This is when I called Katie. I knew I needed help…I had no idea what help would look or feel like…but I did feel that I could trust her. Katie helped me in so many ways…she still does. She helped me to create a mindset of balance, flexibility, and strength. I have set these as my intentions physically and emotionally. She emphasized mindfulness, and really made me think about my self care and my health as a priority. Katie helped me to accept my body as it is, not to judge myself by what other people’s bodies are, or what I think that my body should be like.
So it was last summer that I shed my shirt and bore myself to the beach. 30lbs overweight and pretty much just pretending to be fine with it. And guess what…it worked! I ran around with my daughters and played with my friends and family. I drank beer and ate pizza and lived my life shirt free and shame free…and the strangest thing happened…I felt great! And then I wanted to feel even better. So I drank a little less beer and ate a little less pizza and I could play a little longer and run around a little easier. In 6 months I was 30lbs lighter and in 1 year I am now in the best shape of my life so far. Granted…there was some significant effort that went into loosing 30lbs, but it really felt natural and good. With Katie’s help I found Yoga, I found recipes that I liked to make and eat, I found my way…not back into shape…but forward into a new and better self.
I still do not look like an Abercrombie model…and I still eat Pizza and drink Beer…because I have found a balance that works for me. I am enjoying yoga and walks, I am meeting my friends for activities rather than meals, I am saving my treats for date night with my wife and birthday parties with my daughters. And I’m looking at my health differently than ever before. Realizing that taking good care of myself is foundational to all of the things that I want to be and do as a Dad.
Now when I look at my arms and abs in the mirror, I am thinking of how happy I am that they are strong enough to lift my children. When I look at my chest, I am happy that it holds a healthy heart that will last a long time and swell with joy at living my long happy life with my family.

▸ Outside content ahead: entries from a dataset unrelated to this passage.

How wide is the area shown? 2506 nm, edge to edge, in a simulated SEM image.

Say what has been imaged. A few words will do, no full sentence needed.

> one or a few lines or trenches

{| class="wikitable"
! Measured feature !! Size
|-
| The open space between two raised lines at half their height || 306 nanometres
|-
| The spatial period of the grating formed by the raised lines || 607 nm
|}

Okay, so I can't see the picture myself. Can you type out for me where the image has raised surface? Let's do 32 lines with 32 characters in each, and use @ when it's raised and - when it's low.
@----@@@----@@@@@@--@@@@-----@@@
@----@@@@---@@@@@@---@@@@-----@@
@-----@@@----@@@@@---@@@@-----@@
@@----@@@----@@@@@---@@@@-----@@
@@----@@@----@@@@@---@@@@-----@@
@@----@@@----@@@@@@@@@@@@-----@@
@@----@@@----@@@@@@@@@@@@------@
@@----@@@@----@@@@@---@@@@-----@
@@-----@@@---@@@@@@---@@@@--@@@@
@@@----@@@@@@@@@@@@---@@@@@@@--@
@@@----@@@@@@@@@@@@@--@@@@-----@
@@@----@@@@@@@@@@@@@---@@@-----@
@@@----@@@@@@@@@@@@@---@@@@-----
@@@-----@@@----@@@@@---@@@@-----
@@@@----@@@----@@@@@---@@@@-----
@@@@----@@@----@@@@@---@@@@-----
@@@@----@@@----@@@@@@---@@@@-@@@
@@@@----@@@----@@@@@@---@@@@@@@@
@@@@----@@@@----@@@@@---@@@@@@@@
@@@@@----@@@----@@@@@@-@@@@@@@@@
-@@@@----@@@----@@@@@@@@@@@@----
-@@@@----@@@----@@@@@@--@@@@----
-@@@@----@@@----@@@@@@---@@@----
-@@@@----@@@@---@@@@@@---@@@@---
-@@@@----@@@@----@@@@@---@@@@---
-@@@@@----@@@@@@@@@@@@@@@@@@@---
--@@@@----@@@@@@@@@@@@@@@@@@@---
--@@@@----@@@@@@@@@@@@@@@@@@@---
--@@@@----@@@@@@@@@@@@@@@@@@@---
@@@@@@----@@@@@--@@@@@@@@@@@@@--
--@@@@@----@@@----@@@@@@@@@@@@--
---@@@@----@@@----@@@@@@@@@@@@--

And YES…I am allowing myself to be photographed shirtless at the beach! Not because I am so proud of my chiseled chest, but because I am willing to share my story and to show anyone who wants to see what this healthy #DadBod looks like now that I have struck a balance that works for me. I resisted the urge to over-exercise and under-eat for this photo shoot so that I could look my “best” because the truth is that my “best” is whenever I am in balance, and that will look and feel different on different days. So today I may have had a great lean day of eating and an awesome workout…or I may have slept in and eaten leftover hot wings for breakfast…because I am a real person, and this is my real body, and it’s great. No offense to the tanned and toned fitness models out there…I know you, and I love you…but that is not what this is about! This is about celebrating good health and modeling best behaviors for our families. The best bodies are those that help us to live happy, healthy lives. So grab a slice of pizza and raise your beer to the new #DadBod.